It’s clear that the real environmental hazards of consumer electronics come not from using them but from disposing of them. As Jim Puckett, the founder of the Basel Action Network (BAN) recycling watchdog group puts it, “It just so happens that the most benign part of a product’s lifecycle is when it’s sitting on your desk. That happens in rich countries. The ugly parts of the lifecycle, the dirtier parts, the production and the waste, happen in developing countries.”
Apple’s recycling program, which operates in 95 percent of the countries in which it does business, takes back old computers, monitors, printers and other e-waste at no charge.
Many companies ship their e-waste overseas. Apple says it doesn’t. Its policy reads, “No waste from Apple’s U.S. recycling program is shipped outside North America. All recovered materials are processed domestically, with the exception of some commodity materials that can be recycled for future use.”
But some people think that the bit about “commodity materials” gives Apple a loophole. BAN is trying to pressure Apple and other tech companies into explicitly promising not to export hazardous e-waste to developing countries. Specifically, BAN wants these companies to sign its Manufacturer’s Commitment, a straightforward pledge not to export hazardous e-waste to developing nations, either directly or through third-party recyclers.
At press time, of the major tech companies BAN is targeting, only Sony had signed the Commitment; Apple, as well as Dell and others, had not.
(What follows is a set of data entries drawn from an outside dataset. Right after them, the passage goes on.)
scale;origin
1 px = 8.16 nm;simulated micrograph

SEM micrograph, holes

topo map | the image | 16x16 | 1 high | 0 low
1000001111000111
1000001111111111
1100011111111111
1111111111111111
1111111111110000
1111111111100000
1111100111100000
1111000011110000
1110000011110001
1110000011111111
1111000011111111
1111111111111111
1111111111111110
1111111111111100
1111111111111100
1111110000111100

This lack of transparency makes it difficult to assess Apple’s e-waste operation. “It’s very difficult to track, and you almost have to have internal knowledge of what their operations are,” says BAN’s Puckett. “If we knew which recyclers they use, if they could tell us that, then we could find out where the (e-waste) is going.”
[Jeff Bertolucci is a technology and business writer in Southern California.]